This is simply not true. In Denmark we have a welfare and tax scheme that benefits the majority at the expense of the productive few and the poor (Director's law?). I have never met a danish entrepreneur who didn't complain about taxes, never ever... http://taxfoundation.org/sites/taxfoundation.org/files/docs/...
And I have never met one who did complain about taxes (I haven't asked about it either).
The danish successful entrepreneur Morten Strunge recently entered the tax discussion saying that he did not think much about taxes and that current proposed tax reliefs would not make much difference to him.

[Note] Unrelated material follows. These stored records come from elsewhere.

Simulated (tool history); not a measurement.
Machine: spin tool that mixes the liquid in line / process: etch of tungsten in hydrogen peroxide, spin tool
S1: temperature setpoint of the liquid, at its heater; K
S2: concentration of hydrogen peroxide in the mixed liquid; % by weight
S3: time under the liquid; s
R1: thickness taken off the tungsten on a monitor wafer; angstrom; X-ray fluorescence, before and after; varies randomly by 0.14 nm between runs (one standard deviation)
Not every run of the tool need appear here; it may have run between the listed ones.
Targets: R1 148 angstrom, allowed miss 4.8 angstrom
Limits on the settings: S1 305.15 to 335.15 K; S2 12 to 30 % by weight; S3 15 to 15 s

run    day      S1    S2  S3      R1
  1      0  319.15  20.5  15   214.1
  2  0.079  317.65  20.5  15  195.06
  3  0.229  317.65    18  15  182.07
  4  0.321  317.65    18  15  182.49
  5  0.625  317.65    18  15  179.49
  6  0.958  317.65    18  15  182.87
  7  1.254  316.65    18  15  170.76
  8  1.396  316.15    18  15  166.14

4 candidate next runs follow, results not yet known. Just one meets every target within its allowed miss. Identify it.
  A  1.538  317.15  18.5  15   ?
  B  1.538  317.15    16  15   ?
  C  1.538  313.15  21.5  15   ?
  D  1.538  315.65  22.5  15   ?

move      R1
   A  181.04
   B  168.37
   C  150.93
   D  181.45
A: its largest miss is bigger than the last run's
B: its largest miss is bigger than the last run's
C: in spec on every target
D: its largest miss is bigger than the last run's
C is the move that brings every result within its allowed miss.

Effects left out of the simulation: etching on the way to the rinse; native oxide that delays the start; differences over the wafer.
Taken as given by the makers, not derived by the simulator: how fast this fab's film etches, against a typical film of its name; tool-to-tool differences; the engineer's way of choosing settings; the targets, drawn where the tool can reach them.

I see myself as an entrepreneur and I am not complaining about taxes.
In fact I have a hard time seeing taxes as something working particularly against entrepreneurs.
1) When you're an entrepreneur you keep your salary low and you re-invest the profit in your company. This will limit the amount of taxes you pay personally and in the company.
2) As an entrepreneur you likely have a dream about huge growth in the company and making a lot of money in the end. Why would you worry about having marginally less "lot of money" in the end?
How do you define "marginally less"? Open your eyes and look at the graph I posted.
Let me name the obvious few: Christensen and Fornais (Saxo Bank), Jesper Buch (Just Eat), Mads Peter Veiby (M1), Lars Tvede, Toke Kruse (billys), Martin Thorborg (Jubii/Amino/Dinero/Agera). They are all members of Liberal Alliance and all of them frequently advocate lower taxes. Janus Friis (Skype) fled the country to avoid taxes (nuff said). I have met at least 50 entrepreneurs who openly complained about the current level of taxation.
Using the numbers in the graph, if you make 1 billion you would have 580 mio. after taxes in Denmark and 720 mio. in UK. The difference is huge in absolute numbers but relatively it is not. I doubt that entrepreneurs would have any less drive or motivation to succeed because of this difference.
> Christensen and Fornais (Saxo Bank), Jesper Buch (Just Eat), Mads Peter Veiby (M1), Lars Tvede, Toke Kruse (billys), Martin Thorborg (Jubii/Amino/Dinero/Agera)
Most of these are liberalists who happens to be entrepreneurs. They also all belong to the commercial/business type of entrepreneurs.
DHH would beg to differ with you. He's stated a few times that he's a successful entrepreneur because of the Danish social safety net (and the taxes that pay for it).
That is a very simplistic attitude. First of all, I have met countless entrepreneurs who support this "scheme", just to counter your anecdotal evidence. Second, shouldn't a "welfare scheme" benefit the poor, not exist at the expense of them? Are you arguing that the danish welfare system failed in what could be considered it's most essential undertaking? Third, "benefits the majority at the expense of the productive few" doesn't ring true to me. You make it sound like the "productive few" do not receive the same benefits as everyone else, and that the fact that everyone else receives benefits is inconsequential. It's not. Time and again (financial) equality in society has proven to be immeasurably beneficial, in so many regards.